# Get the Knowledge that sets you free...Science and Math for K8 to K12 students

Email
×

## Capacitors and Dielectrics

Inside the keyboard. Under each key of a keyboard we have a movable metal plate and a fixed plate, with a dielectric in between them. The dots are the places where the connection between the two conducting layers are made when the key is pressed. The lines shown in the image are electrical connections that allow tiny electric currents to flow when these layers are pressed. Lets learn more of such application oriented concepts about capacitors and dielectrics as we study this topic.

## After completing the topic, the student will be able to:

• Understand and differentiate conductors and insulators.
• Explore how charge is stored in an object.
• Discuss, examine and explore as to why some elements, alloys or compounds conduct electricity more easily than other.
• Explore the concept of capacitance of a capacitor and reflect on the types of capacitors.
• Develop a theory to determine the energy stored in a capacitor and its applications in developing a computer chip.
• Explore the working principle of the Van der Graaff generator, and its applications in producing large amount of static charge.
• Understand the concept of dielectrics and its importance in using them to increase or decrease the capacitance.
Faraday's cage The cage is designed so that no discharges will reach inside.The minimal distance between the bars ensures that a discharge will always find it easier to hit a bar than pass in between to another object. The person inside is therefore protected. The discharge is created by a vast Van der Graaff generator (columns and spheres) behind the cage, with a potential difference of 2.5 million volts. Faraday cages are used to protect electrical equipment from lightning strikes.
Electrostatic equilibrium in conductors

A charged conductor tends to redistribute its excess charges evenly all around itself. We say that the conductor is in electrostatic equilibrium since there is no movement of charges. A conductor in electrostatic equilibrium shows the following properties:

• There are no excess charges inside a conductor.
• The charges reside only on the surface of the conductor.
• The electric field on the surface of the conductor is perpendicular to the surface.
• The electric fields are strongest at locations along the surface where the object is most curved.

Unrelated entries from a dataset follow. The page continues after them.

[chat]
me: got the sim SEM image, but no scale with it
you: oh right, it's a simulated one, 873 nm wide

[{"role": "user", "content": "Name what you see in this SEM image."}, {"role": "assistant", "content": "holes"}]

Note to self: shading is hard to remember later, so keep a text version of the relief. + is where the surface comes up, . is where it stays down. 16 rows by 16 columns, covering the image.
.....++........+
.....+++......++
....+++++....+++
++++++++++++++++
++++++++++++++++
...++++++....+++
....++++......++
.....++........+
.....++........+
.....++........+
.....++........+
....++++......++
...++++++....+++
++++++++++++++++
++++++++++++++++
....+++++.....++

Once a conductor is in electrostatic equilibrium, the electric field anywhere beneath the surface of a charged conductor is zero. If an electric field did exist beneath the surface of a conductor then the electric field would exert a force on the electrons present there. This net force would begin to accelerate and move these electrons. But since the conductor is in an electrostatic equilibrium, we should have no further motion of charge. So if this were to occur, then the original claim that the object was at electrostatic equilibrium would be a false claim. If the electrons within a conductor have assumed an equilibrium state, the net force upon those electrons is zero.

The electric field lines either begin or end upon a charge and in the case of a conductor, the charge exists solely upon its outer surface. The lines extend from this surface outward, not inward. This concept of the electric field being zero inside of a conducting surface was first demonstrated by Michael Faraday, a 19th century pioneer.

Faraday constructed a room within a room, covering the inner room with a metal foil. He sat inside the inner room (now known as the Faraday cage) with an electroscope and charged the surfaces of the outer and inner room using an electrostatic generator. While sparks were seen flying outwards from the walls of the outer room, there was no detection of an electric field within the inner room. This clearly showed that charges in a conductor reside solely on its outer surface. Inside a closed conductor, the electric field is zero.

Any closed, conducting surface can serve as a Faraday’s cage, shielding anything that surrounds from the potentially damaging effects of electric fields. This principle of electrical shielding is commonly utilized today. We protect delicate electrical equipment by enclosing them in metal foils or cases. Even delicate computer chips and other components are shipped inside of conducting plastic packaging, which shields the chips from electric fields. In spacecrafts and satellites many delicate electrical components are separated from each other by electrical shielding so that functioning of one does not affect the other component.

Demonstration of electric field for a conducting curved surface. Electric field will always be perpendicular to the curved surface of a conductor.
Electric field in a conductor

Electric field is always perpendicular to the conductor's surface, which is in electrostatic equilibrium. If there were a component of electric field directed parallel to the surface, then the excess charge on the surface would have a force that would accelerate the charges. If a charge is set into motion, the object is not in a state of electrostatic equilibrium.

Therefore, the electric field must be perpendicular to the conducting surface for objects, which are in electrostatic equilibrium. Certainly a conducting object which has recently acquired an excess charge has a component of electric field and electric force parallel to the surface; it is this component which acts upon the excess charge to distribute the excess charge over the surface until electrostatic equilibrium is reached. Once reached, there is no longer any parallel component of electric field and any motion of excess charge.